Understanding A Director’s Duty of Care
“The duty of care means that a director has to attend the meetings of the board and its committees which he is a member of, prepare for such meetings, inquire about the legal person, its activities and its market, supervise the management of the legal person and provide a positive and active contribution to the best of his knowledge and competence. Corporate directors of Canadian private or public companies owe a duty of care to the corporation they are a part of per the Canada Business Corporation Act.
A director must be well informed, proactive and have the courage to act. The courage to act means that he must not hesitate to express his actual thoughts and propose what appears to him to have to be done in the best interest of the corporation, even if this may displease management or colleagues or affect his own personal ambitions and interests.”
Case Study
The Supreme Court of Canada interpreted the duty of diligence as follows in the Peoples Case1 :
“[67] Directors and officers will not be held to be in breach of the duty of care under s. 122(1)(b) of the CBCA if they act prudently and on a reasonably informed basis. The decisions they make must be reasonable business decisions in light of all the circumstances about which the directors or officers knew or ought to have known. In determining whether directors have acted in a manner that breached the duty of care, it is worth repeating that perfection is not demanded. Courts are ill-suited and should be reluctant to second-guess the application of business expertise to the considerations that are involved in corporate decision making, but they are capable, on the facts of any case, of determining whether an appropriate degree of prudence and diligence was brought to bear in reaching what is claimed to be a reasonable business decision at the time it was made.” |
When the board delegates part of its duties to a committee or to management, it must ensure that such delegation is made to competent persons who, according to the reasonable judgment of the board, will themselves act with care and loyalty.

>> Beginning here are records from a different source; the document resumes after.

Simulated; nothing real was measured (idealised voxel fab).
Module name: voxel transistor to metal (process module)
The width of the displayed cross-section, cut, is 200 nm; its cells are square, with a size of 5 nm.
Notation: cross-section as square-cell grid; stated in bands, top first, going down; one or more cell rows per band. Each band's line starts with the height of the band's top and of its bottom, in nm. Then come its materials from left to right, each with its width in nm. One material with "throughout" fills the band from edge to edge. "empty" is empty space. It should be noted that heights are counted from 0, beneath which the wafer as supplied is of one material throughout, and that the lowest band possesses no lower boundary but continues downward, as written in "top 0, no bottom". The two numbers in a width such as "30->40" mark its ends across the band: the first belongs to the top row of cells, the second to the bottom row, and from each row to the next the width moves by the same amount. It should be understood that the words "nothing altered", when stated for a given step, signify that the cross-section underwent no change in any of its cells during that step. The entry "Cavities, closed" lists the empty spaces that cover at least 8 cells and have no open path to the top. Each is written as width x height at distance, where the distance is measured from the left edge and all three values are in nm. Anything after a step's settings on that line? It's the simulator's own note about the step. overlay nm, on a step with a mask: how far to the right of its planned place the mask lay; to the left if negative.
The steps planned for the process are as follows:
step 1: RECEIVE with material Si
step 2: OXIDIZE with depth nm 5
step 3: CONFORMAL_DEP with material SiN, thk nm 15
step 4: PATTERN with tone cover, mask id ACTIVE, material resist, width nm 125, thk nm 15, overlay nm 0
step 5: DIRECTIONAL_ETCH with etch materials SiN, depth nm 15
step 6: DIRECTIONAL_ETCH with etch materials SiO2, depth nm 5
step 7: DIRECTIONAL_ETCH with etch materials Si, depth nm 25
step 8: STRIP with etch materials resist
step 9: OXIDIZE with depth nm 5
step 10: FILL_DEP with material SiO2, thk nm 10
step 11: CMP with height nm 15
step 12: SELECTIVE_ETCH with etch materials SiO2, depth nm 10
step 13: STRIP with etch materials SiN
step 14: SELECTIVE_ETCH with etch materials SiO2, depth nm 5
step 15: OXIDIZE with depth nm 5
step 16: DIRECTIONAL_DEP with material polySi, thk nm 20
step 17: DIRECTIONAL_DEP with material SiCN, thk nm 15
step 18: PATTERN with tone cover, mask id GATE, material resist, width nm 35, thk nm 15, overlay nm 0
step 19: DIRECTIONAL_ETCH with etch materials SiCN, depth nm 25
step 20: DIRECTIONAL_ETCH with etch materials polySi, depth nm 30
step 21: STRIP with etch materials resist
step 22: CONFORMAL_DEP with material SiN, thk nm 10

In the context of legal recourse, various circumstances and elements may be taken into consideration by the courts in determining whether reasonable care was exercised by the legal person and its directors in the circumstances. Let us mention some elements which have been considered by the courts according to the circumstances:
- the nature and seriousness of the harm;
- the investigation and detection systems implemented, and more generally, the risks management system (assessment and treatment);
- the quality of the verifications made on a regular and on a one-time basis;
- the culture of the enterprise;
- the policies adopted by the enterprise in the relevant area and the follow-up on these policies;
- the training and assistance provided to employees respecting the prevention of the type of risk which materialized;
- the foreseeability of the loss, problem or event;
- the prior knowledge of the problem or indications of a potential problem;
- the time it took to react and the measures taken to rectify the problem once it is known;
- the record or history of the enterprise in that respect;
- the degree of tolerance to risk or past breaches;
- the availability of measures to prevent harm or reduce the impact thereof;
- the competence of the responsible persons.
1Peoples Department Stores Inc. (Trustee of) v. Wise, 2004 SCC 68.” Source Lavery.ca
A breach of a director’s duty of care is a common allegation in directors litigation and is the type of claim that the typical directors and officers insurance policy would cover for defence costs and any resulting settlements or damages awarded subject to the specific terms and conditions of the policy.